Skip to main content
Version: 0.1.12

Prompt 5 — Sandboxed web stack (HTTP + crawler/search + WS/gRPC framing + observability)

You are an X07 coding agent building `x07-sandbox-web-stack`.

GOAL
Build a single project that contains BOTH:
1) a local HTTP server (deterministic integration target)
2) a sandboxed crawler/client that fetches pages, respects robots.txt, parses sitemap, extracts links + visible text, and performs high-performance searches
3) a non-HTTP protocol coverage path via loopback TCP that exchanges:
- WebSocket frames (framing helpers)
- gRPC length-prefixed messages (message framing helpers)
4) observability outputs: canonical JSON report + OpenMetrics snapshot

START PROJECT
https://x07lang.org/docs/getting-started/agent-quickstart
mkdir x07-sandbox-web-stack
cd x07-sandbox-web-stack
x07 init --template web-service

DEPENDENCIES (lock them)
HTTP + crawling (run-os only):
- ext-net
- ext-sockets-c
- ext-curl-c
- ext-url-rs
- ext-web-kit
- ext-web-crawl
Modern protocols (run-os only):
- ext-net-protos-c (std.net.ws + std.net.grpc helpers)
Content parsing/search:
- ext-html-lite-rs
- ext-robots-txt-rs
- ext-sitemap-rs
- ext-regex
- ext-aho-corasick-rs
- ext-memchr-rs
Text handling:
- ext-text
- ext-unicode-rs
Observability:
- ext-log
- ext-tracing
- ext-obs
CLI:
- ext-cli
- ext-cli-ux
Note: x7sl “slice documents” are provided by stdlib `std.text.slices` (brand `std.text.slices.x7sl_v1`).

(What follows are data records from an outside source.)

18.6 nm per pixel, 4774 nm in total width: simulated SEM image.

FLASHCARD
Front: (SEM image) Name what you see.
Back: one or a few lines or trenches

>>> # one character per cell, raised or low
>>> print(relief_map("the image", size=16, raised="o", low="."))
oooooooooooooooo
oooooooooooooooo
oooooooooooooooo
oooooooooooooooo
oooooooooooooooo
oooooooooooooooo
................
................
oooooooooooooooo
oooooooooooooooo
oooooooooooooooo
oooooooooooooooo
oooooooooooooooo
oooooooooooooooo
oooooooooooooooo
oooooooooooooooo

SANDBOX POLICY REQUIREMENTS
- Run everything under run-os-sandboxed.
- Use fixed loopback ports:
- HTTP server: 127.0.0.1:18080
- TCP proto service: 127.0.0.1:18081
- Allow network ONLY to those loopback ports (explicit ports only), for example:
- `x07 run --profile sandbox --allow-host 127.0.0.1:18080,18081 -- ...`
- Deny all external hosts.
- Allow write only to out/ for reports and metrics snapshots.

FUNCTIONAL REQUIREMENTS
A) Server:
- serve deterministic HTML pages + robots.txt + sitemap.xml
B) Crawler:
- parse and enforce robots rules
- parse sitemap and crawl discovered URLs
- extract links + visible text from HTML
- tokenize and normalize text, including unicode normalization/casefold tests
- support pattern searches:
- regex patterns
- Aho–Corasick multi-pattern search
- raw byte scanning via memchr
C) WS + gRPC framing over loopback TCP:
- implement a tiny TCP protocol where:
- client sends one WebSocket frame with an ASCII payload and receives a deterministic echo
- client sends one gRPC msg-prefix frame with an ASCII payload and receives a deterministic echo
- use `std.net.ws.frame_v1` / accessors and `std.net.grpc.msg_prefix_v1` / `std.net.grpc.msg_unprefix_v1` (framing only; no WS handshake / no gRPC service server).
D) Observability + output:
- emit structured logs and trace spans for each fetch/parse/search stage
- maintain metrics counters and export an OpenMetrics snapshot under out/
- print one canonical JSON report with:
- fetched URLs
- extracted links
- search hits
- WS/gRPC transcripts
- policy info (what was allowed)

TESTS
- A test entrypoint that uses the fixed ports above, runs the crawler against the local server, exercises the loopback WS/gRPC framing path, and asserts output stability.